Magnets alter enrollments
Some parents thought their kids were heading to one school and now learn it's another.
By ELISABETH DYER
Published June 2, 2006
GANDY/SUN BAY SOUTH - Plant High School parents have worried for years that district officials would shift boundaries, forcing their children to change schools.
That could change, thanks to magnet schools. About 125 students, 25 of them zoned for Plant, have accepted seats at Robinson High School's International Baccalaureate program, which starts this fall.
The district's third IB had been in the works for several years, said Susan King, supervisor of magnet schools and programs. "Robinson was a perfect fit."
Magnets such as IB are moving students from crowded schools to those with space. This past school year, Plant had 1,975 students, putting it at 99 percent capacity. Robinson was at 70 percent capacity with 1,207 students, the least of all district high schools.
This fall, district officials project Plant to be at 96 percent and Robinson at 81 percent.
"It's part of the district's effort to utilize all of our facilities," King said. "It really helps everybody."
Besides Plant, Robinson's IB will pull students zoned for Spoto, Leto, Jefferson, Alonso and parts of Blake and Bloomingdale high schools. Alonso, Blake and Bloomingdale are over capacity.
Several parents in Alonso's boundaries were dismayed to find they are now zoned for Robinson's IB program, several miles away.
In preparation for Hillsborough High School's IB program, Angela Johnson sent her son to Williams Middle Magnet School for International Studies, a school that prepares students for IB.
Now zoned for Robinson's IB, she's having second thoughts.
Her 30-minute drive from Westchase to Hillsborough High could change to a 90-minute drive to Robinson in South Tampa, she says.
Other parents lament that they weren't forewarned. When they opened IB acceptance letters, they expected Hillsborough High but got Robinson.
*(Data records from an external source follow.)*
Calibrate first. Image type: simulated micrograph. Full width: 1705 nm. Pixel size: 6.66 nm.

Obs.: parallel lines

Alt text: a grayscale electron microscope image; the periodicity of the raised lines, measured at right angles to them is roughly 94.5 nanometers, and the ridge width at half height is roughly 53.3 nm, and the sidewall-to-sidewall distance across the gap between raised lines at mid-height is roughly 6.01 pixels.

Magnet officials have been looking at options for transportation, King said, including merging with choice busing and eliminating the transfer hubs.
But magnets aren't designed for convenience, she said.
"That's the whole thrust of a magnet: to get students out of their neighborhood schools," King said.
Along with the new IB program, a new animal science magnet will open in August at Cahoon Elementary School, 2312 E Yukon St. near Sulphur Springs.
The school plans to partner with Busch Gardens and Lowry Park Zoo to study animal habitats. Cahoon also will have a Gifted and Talent Development Academy.
Most magnet schools still have space available, depending on the grade level.
Applications are available at apps1.sdhc.k12.fl.us/magnet.